Unprecedented legions of poll watchers from both parties are being sent out this year, armed with a 109-year-old voter challenge law.

JONI JAMES
Published October 16, 2004

TALLAHASSEE - More than ever, voters on Election Day may sense they are being watched.

They will be right.

Four years after Florida's contested presidential election, an unprecedented army of poll watchers representing candidates and political parties will be stationed at voting precincts throughout the state on Nov. 2.

And for the first time in recent memory, poll watchers may challenge whether some voters are properly registered.

By Tuesday's deadline, political parties and candidates are expected to flood elections offices with applications for poll watchers.

For example, Hillsborough County Elections Supervisor Buddy Johnson has collected 212 applications for poll watchers; 29 showed up for August's primary election.

Florida Republicans and Democrats say they are heavily recruiting volunteers to serve as poll watchers. They will not say what instructions they are giving them, but they are expected to draw on poll watchers' experiences in any post-election litigation.

The approaches are somewhat different.

Democrats say their goal is to have poll watchers ensure every eligible voter gets to vote. Republicans say they want their poll watchers to ensure election laws are enforced.

The poll watchers also are expected to be more aggressive in challenging the qualifications of voters. Longtime elections officials could not recall the last time they saw such a challenge.

State law allows each political party and candidate to post one observer at each precinct. The poll watchers must be registered voters from the same county and cannot be candidates or law enforcement officers.

But the law also includes an arcane 109-year-old provision that gives poll watchers the right to challenge on the spot an individual's qualification to vote. The challenge must be in writing and is similar to a sample affidavit included in state law.

Dawn Roberts, director of the state division of elections, sent a reminder last month to county elections supervisors about the poll watcher law.

The Sept. 29 memo suggested elections supervisors designate an area in each precinct for poll watchers to sit or stand to watch the check-in process. It said local officials also need to determine how to handle written challenges while other voters wait.

Democratic lawyers contend the memo was meant to encourage elections officials to go out of their way to accommodate poll watchers' challenges of would-be voters.

State law says poll watcher challenges must be addressed on-site by election workers before a citizen is given or denied a ballot. In many cases it will require calls to election headquarters to double-check voter registration or asking the citizen to sign another affidavit. If the challenge can't be resolved, the would-be voter may cast a provisional ballot and the county canvassing board would decide later if the citizen is qualified.

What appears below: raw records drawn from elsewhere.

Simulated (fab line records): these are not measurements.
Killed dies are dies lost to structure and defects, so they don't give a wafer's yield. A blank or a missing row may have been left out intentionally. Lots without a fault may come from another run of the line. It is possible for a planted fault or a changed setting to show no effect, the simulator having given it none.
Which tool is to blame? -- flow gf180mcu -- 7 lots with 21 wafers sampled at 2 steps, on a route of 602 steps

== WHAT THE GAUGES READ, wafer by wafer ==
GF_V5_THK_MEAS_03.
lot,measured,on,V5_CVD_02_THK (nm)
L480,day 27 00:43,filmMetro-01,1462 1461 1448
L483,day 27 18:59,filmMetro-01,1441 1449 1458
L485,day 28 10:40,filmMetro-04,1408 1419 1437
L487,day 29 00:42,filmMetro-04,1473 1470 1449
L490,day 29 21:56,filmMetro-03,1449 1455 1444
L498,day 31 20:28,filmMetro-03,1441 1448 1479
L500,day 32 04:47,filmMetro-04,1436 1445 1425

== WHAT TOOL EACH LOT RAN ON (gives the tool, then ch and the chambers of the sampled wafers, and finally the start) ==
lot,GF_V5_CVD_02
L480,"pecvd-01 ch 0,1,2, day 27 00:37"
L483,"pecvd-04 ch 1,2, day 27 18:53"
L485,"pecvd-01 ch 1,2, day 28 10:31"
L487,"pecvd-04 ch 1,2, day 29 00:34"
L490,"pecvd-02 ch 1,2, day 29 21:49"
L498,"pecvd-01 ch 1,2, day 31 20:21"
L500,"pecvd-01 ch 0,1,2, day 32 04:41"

Multiple challenges could quickly clog voting precincts.

"The secretary of state's memo acts as a road map to challenge voters on Election Day," said Mitchell Berger, a Fort Lauderdale lawyer who was a key member of Vice President Al Gore's 2000 legal team and is general counsel for John Kerry's legal team. "It's not a road map that ensures that a citizen interested in coming to the polls and voting will have the opportunity to exercise that franchise."

Among Berger's concerns: Polling places will come to a virtual standstill if Republican poll watchers challenge voters by comparing would-be voters' names to the state's controversial and since-discarded list of suspected felon voters. Or they might aggressively challenge any voter who shows up without a photo identification.

Berger said those tactics could intimidate voters, which is a felony.

A spokeswoman for Secretary of State Glenda Hood defended the memo and said there was no need to repeat what every supervisor already knows about voters' rights.

"They are reading into it things that really aren't there," Alia Faraj said. "Supervisors know no one should interfere with a person's right to vote on that day. They know their jobs, and they do it well."

Poll watchers' right to challenge a person's qualifications to vote has been a part of Florida elections since at least 1895.

"This goes back to when poll watchers knew who people were in their precincts and elections workers may not have," said John French, a Tallahassee elections law expert and one-time Florida Democratic Party executive director.

In modern times, poll watchers have been largely passive. They have helped political parties or candidates monitor voter turnout at key precincts so that last-minute, get-out-the-vote efforts can be targeted.

It is unlikely most voters will see a gantlet of poll watchers at their precinct. In Hillsborough County, for example, applications could double and still there would be just one poll watcher at most of the county's 359 precincts.

Broward County Deputy Elections Supervisor Gisela Salas, a 16-year-veteran of South Florida elections, can't remember when a poll watcher has challenged a voter's qualifications. "I'd have to say it is pretty unusual," Salas said last week. "But then there's never been the kind of talk of it like there is right now."